Japan-based Fuji Soft Inc. (JP:9749) announced that it would carefully review Bain Capital’s takeover offer, which surpasses the previous bid from the private equity firm KKR (KKR). The news came after the U.S.-based investment company Bain Capital made an offer to acquire Fuji Soft last week in a deal valued at $4 billion. Fuji Soft shares opened higher today following Bain’s offer and gained over 7% as of writing.
Fuji Soft is an IT company providing a wide range of services, including robotics technology, cloud integration, and business software solutions.
Fuji Soft Caught in Potential Bidding War
Bain Capital offered to buy Fuji Soft shares at ¥9,450 per share as compared to KKR’s competing bid of ¥8,800 per share made in September. With this offer, Bain has potentially sparked a bidding war for Fuji Soft.
After KKR’s offer, the company said that its board decided to recommend shareholders accept KKR’s bid. However, the better offer from Bain suggests that the Japanese firm may have rushed into agreeing to the sale. The company noted that its recommendation for KKR’s offer may now change and it is yet to decide on Bain’s proposal.
Additionally, Fuji Soft announced that its board and a special committee will carefully evaluate Bain’s proposal for privatization. On the other hand, Bain indicated it would proceed with the offer in late October, pending Fuji Soft’s support.

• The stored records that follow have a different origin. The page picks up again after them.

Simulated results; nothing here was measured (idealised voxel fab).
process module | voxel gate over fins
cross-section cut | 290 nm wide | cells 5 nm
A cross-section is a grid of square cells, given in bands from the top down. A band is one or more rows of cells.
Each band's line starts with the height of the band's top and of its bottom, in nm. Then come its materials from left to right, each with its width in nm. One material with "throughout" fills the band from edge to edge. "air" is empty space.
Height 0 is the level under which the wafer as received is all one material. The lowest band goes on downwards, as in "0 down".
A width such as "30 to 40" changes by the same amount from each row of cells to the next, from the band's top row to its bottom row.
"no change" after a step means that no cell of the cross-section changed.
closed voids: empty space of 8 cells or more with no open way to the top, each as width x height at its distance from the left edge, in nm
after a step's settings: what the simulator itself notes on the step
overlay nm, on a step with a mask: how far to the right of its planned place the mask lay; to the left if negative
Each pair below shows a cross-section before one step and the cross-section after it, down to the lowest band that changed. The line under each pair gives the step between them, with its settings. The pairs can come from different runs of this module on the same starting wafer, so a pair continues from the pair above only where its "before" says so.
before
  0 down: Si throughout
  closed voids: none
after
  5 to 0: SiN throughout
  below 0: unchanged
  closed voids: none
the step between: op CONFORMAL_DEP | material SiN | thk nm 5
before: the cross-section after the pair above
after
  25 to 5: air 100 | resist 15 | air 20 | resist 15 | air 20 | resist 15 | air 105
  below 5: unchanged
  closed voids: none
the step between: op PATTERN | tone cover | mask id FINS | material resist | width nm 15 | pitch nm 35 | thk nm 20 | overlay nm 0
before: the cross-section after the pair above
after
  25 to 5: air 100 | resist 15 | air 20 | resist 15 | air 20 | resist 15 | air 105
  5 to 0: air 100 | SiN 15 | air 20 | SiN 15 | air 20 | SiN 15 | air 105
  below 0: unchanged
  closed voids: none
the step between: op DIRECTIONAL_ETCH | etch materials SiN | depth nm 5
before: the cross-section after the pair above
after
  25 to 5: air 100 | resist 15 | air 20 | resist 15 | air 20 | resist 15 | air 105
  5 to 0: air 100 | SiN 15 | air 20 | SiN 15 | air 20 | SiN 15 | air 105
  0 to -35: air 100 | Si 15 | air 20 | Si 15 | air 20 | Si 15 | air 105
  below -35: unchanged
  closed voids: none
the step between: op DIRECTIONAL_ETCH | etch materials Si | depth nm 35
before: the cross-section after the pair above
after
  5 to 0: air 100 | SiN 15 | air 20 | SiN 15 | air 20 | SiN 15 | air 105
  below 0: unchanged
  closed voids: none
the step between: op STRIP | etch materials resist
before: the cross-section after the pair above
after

KKR Remains Confident About its Offer
The Wall Street Journal reported that a spokesperson for KKR asserted that their offer is superior and in the best interest of Fuji Soft and its stakeholders.
KKR started a tender process after securing support from major shareholders, 3D Investment Partners and Farallon, who together own 32.68% of Fuji Soft. They have accepted KKR’s offer and will pull back their tenders only with KKR’s consent.
Year-to-date, Fuji Soft shares have gained more than 50% in trading.